Gloranthan lore (as you've already witnessed) can be like drinking from a firehose.

PERSONALLY, with a collection of previous D&D players my first concern would be about it being so much more lethal and dangerous than D&D that they'd get discouraged.

So when I say 'start small' I mean in all contexts.  Look; most shepherds, or cattlemen, or or farmers *aren't* going to be well-versed in the Third Apotheosis of Arkat.  They mostly won't care.  Even a young sorcerer who might indeed be rather better-read than most, is still starting from a fairly small-scale very local view. 

Give them small challenges that are frankly speaking, easy to win at while they get their balance and start to explore your setting and world.  (Contrapositively I've always been a firm advocate of teaching people the fundamentals of RQ by giving them basic pre-gen characters and having them fight a handful of wolves...and get killed.  Yes, kill them.  They're not their characters, they're pre-gens, and if you can scare them out of the heroic 'I can just charge in' mentality BEFORE they're playing their own toons, I think that's a win - plus you can work on MECHANICS and nobody cares with pre-gens if you forgot to apply Rule X, etc.)

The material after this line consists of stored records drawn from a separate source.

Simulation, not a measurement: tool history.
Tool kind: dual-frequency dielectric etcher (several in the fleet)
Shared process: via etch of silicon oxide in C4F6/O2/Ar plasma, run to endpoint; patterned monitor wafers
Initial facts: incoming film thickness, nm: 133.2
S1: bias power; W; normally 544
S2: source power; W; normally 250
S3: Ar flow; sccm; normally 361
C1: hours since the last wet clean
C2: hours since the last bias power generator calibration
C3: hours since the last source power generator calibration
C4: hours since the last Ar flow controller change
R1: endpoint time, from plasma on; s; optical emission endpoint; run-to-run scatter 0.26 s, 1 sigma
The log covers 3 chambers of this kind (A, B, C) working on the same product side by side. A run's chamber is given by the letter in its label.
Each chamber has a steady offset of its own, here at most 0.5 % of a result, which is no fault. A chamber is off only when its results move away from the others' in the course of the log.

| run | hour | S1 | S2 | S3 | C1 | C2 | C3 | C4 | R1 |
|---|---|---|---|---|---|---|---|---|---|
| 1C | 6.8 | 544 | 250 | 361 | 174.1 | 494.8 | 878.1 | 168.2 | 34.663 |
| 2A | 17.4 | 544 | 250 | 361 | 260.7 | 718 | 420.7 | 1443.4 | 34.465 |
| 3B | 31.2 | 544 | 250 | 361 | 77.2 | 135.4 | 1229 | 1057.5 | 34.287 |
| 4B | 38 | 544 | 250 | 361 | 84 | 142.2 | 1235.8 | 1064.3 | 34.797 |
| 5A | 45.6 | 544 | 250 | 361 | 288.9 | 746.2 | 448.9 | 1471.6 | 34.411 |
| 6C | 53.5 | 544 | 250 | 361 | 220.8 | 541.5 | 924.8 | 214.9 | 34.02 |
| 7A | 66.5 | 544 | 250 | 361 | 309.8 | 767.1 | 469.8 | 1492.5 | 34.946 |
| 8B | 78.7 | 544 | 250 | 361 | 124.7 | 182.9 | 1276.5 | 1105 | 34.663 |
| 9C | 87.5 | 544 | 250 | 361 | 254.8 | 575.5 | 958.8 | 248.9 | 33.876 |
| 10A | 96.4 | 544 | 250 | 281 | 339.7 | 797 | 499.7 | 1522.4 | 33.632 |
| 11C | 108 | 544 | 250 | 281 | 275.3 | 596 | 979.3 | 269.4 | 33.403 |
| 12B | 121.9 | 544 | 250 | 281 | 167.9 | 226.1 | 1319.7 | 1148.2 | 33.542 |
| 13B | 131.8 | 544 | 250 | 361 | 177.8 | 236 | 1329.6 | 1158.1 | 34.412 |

One method I really push with new players is to personalize it, and try like hell to get out of that heroic D&D mindset.  "Ok Sarah, you look up from the carcass of the sheep you found, and you see the eyes of two, no, maybe three wolves in the shadows of the underbrush only perhaps twenty feet away, gleaming in the fitful glare of Chuck's torch.  Don't think of what a VIDEO GAME character would do, what would YOU do, with your shield on your back and a stout spear in your right hand?"  Really try to make it personal and immediate.  Hopefully they take more care of their personal safety than most D&D characters bother to.